Here’s a link to a simple example that is just almost completely stdlib code.
how many concurrent requests are you able to make before things are able to get out of control? You can use a worker/dispatcher model to regulate many requests at once
Thanks for the replies Conrad & Jason. I think these numbers will answer both of your questions. As I mentioned, nothing seems out of the ordinary since you would expect that more I/O => more latency. The same happens with node, for example. Just wondering if there are any options that might provide a win.
The service i’m writing will be “in-line” for requests in a webapp, so every millisecond is valuable
Also, these numbers are for 1.5.1
ab -n 10000 -c 10 -k 127.0.0.1:4567/
Connection Times (ms)
min mean[+/-sd] median max
Connect: 0 0 0.0 0 1
Processing: 0 0 0.3 0 10
Waiting: 0 0 0.3 0 10
Total: 0 0 0.3 0 10
Percentage of the requests served within a certain time (ms)
50% 0
66% 1
75% 1
80% 1
90% 1
95% 1
98% 1
99% 1
100% 10 (longest request)
100 simultaneous
ab -n 10000 -c 100 -k 127.0.0.1:4567/
Connection Times (ms)
min mean[+/-sd] median max
Connect: 0 0 0.3 0 5
Processing: 0 4 2.2 4 19
Waiting: 0 4 2.2 4 19
Total: 0 4 2.2 4 19
Percentage of the requests served within a certain time (ms)
50% 4
66% 4
75% 5
80% 6
90% 7
95% 8
98% 9
99% 10
100% 19 (longest request)
1000 simultaneous
ab -n 10000 -c 1000 -k 127.0.0.1:4567/
Connection Times (ms)
min mean[+/-sd] median max
Connect: 0 0 3.0 0 40
Processing: 0 45 11.5 43 126
Waiting: 0 45 11.5 43 126
Total: 0 45 11.4 43 126
Percentage of the requests served within a certain time (ms)
50% 43
66% 48
75% 51
80% 53
90% 59
95% 64
98% 77
99% 88
100% 126 (longest request)
Looking at those numbers, you’ll be better off redesigning the webapp to require less network round-trips that block the user experience. Network latency is going to dwarf the amount of work your server is doing.

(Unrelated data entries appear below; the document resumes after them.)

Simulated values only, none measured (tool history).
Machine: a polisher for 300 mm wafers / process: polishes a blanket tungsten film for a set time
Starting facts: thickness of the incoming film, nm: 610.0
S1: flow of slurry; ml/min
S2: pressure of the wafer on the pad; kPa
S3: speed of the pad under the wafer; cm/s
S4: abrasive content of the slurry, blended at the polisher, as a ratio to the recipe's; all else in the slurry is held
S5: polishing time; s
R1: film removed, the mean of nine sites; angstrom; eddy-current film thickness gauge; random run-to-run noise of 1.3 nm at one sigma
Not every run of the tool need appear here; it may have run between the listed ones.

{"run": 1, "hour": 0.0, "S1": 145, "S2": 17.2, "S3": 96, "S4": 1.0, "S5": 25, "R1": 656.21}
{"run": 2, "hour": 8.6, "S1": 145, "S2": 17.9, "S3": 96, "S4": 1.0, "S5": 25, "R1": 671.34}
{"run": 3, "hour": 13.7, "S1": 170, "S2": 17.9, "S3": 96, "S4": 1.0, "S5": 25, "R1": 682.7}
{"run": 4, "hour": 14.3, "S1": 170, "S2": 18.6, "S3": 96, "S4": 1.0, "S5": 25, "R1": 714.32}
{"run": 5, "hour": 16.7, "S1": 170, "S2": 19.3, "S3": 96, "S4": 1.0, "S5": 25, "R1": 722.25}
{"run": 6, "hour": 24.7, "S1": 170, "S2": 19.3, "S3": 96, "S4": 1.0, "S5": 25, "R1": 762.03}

Also note that you may be limited by the throughout of your sockets since you’re benchmarking localhost. I recommend using wrk (https://github.com/wg/wrk) over ApacheBench as well since it behaves much more sanely.
The alternative would be connecting the webapp to this service over UDP, but I’d rather have the reliability. Fortunately, i’m not currently expected numbers in the 1000s of concurrent requests range so the ~10ms is OK for the time being.
Thankfully Go doesn’t require you to dig through 500 different configuration options to tweak performance to something “reasonable”
Given that, all of the normal tricks apply: limit IO, cache what you can, and where possible avoid expensive network setups. If your Go server is “middleware” between the client and a backend service you may be able to set longer keep-alives between Go and the backend, and/or have them communicate over a Unix socket instead of localhost if they’re on the same machine.
Huh? UDP can’t get rid of the speed of light. I’m talking about eliminating HTTP requests — can you combine multiple results into a single request? do we actually need this data? can we do these requests in the background? — not about reducing the # of packets.
UDP doesn’t get rid of the speed of light, but it would allow the client to “send and forget” such that it doesn’t wait for a response to come back so the latency cost is just the time to send network packets onto the wire.
I’ve been playing around with combining multiple requests into a single request but that actually is ending in more timeouts so maybe the latency due to concurrency i see in benchmarks isn’t what I’m hitting in practice.
Unfortunately there’s no way to do these requests in the background (thanks PHP…) I think all of your suggestions are totally reasonable and implementations I could have gone for but at the end of the day software development is the art of making compromises and they weren’t tradeoffs I wanted to make.